Many in the baseball world were moved by Monday’s news of Hall of Famer Tony Gwynn passing away at age fifty-four. For the past two days commentators and eulogists have compared him to an artist.
How many in the art world would compare themselves to a baseball player, or seek influence from one?
Last summer photographer Kate Joyce scanned the baseball books at the Chicago Public Library, seeking help getting inside the heads of ballplayers. She checked out Gwynn’s book, The Art of Hitting, and brought it to Durham for one of her many weeks of work on Bull City Summer.
Kate’s notes from Gwynn’s book are below, dated July 30, 2013. You can see that her previous entry dated July 27 concerns photographer Ray Metzker: The juxtaposition is fitting. Her Metzker note, “familiarity breeds nuance,” applies to her dedication, as well as to that of Gwynn, a fabled preparer.
Last night Kate had this to say about Gwynn’s influence:
I was trying to figure out what my batting practice photos were about, why I was drawn to that repetitive action, some might say boring or tedious action.
Gwynn talks a lot about seeing, what goes into seeing. I can relate to that. When he talks about walking into the batter’s box and focusing on the pitcher’s cap – not just the cap, but more precisely the logo on the cap – that specificity in how he found focus helped me think about the meaning of what I was focusing on, and how that point of focus was a means to finding balance.

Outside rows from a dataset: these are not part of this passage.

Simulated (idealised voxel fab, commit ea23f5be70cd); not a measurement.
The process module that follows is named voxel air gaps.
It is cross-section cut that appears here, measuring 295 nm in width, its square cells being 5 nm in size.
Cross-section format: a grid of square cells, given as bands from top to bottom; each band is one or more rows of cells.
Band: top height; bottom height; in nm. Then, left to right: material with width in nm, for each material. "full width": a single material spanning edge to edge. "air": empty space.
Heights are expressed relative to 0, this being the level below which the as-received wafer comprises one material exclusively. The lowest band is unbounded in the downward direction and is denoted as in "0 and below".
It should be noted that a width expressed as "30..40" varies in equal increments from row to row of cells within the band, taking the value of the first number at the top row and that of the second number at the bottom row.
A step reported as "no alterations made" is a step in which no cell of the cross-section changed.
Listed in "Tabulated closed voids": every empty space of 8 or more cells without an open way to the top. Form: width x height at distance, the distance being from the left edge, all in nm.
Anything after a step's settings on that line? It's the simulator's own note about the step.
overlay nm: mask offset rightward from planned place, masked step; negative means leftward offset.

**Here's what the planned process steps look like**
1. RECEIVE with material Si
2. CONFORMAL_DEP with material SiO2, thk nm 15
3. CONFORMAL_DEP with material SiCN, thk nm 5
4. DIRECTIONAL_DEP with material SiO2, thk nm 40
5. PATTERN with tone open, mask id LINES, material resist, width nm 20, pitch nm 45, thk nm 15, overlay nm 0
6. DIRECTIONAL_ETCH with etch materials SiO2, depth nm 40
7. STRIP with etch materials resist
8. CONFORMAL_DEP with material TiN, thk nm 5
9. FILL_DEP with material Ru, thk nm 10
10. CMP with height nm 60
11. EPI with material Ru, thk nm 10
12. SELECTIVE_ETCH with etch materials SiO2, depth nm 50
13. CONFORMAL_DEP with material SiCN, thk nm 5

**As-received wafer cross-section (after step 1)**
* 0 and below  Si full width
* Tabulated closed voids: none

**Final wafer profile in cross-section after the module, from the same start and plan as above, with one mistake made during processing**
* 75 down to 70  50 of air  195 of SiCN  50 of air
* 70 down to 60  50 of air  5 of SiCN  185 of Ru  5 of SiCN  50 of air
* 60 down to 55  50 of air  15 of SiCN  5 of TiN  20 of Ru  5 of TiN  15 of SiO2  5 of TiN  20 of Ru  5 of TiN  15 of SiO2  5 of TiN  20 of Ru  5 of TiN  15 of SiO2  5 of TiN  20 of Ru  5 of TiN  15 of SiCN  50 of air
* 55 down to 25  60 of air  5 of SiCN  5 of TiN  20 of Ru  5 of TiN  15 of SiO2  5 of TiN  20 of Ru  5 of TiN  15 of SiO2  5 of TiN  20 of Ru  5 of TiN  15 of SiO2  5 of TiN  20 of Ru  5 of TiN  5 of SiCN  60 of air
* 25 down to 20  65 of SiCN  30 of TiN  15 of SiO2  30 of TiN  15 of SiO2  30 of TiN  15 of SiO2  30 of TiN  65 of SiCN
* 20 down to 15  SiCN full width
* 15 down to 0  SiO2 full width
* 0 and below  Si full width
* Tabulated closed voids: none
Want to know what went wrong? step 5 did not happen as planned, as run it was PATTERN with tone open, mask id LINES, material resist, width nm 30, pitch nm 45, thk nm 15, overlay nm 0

Gwynn writes a lot about balance. For him, I wondered, does balance mean his weight in the batter’s box, or his balance between mental and physical, or all of the above? I found some parallels with my work – balance in a frame and in a piece of work, balance in my thinking.
He writes that if he doesn’t know himself he’s going to be confused in the batter’s box. I felt creatively lost a lot of the time when I was working in the ballpark. It’s part of the process, but it’s unnerving. Qwynn’s insights helped me understand the concentration the batters have to have. Also perhaps the maturity required? They are so young, but there is a certain maturity that is unique to ballplayers and perhaps that comes from knowing yourself. There isn’t room for being off balance, unnerved, or for dwelling on the missteps of the day before.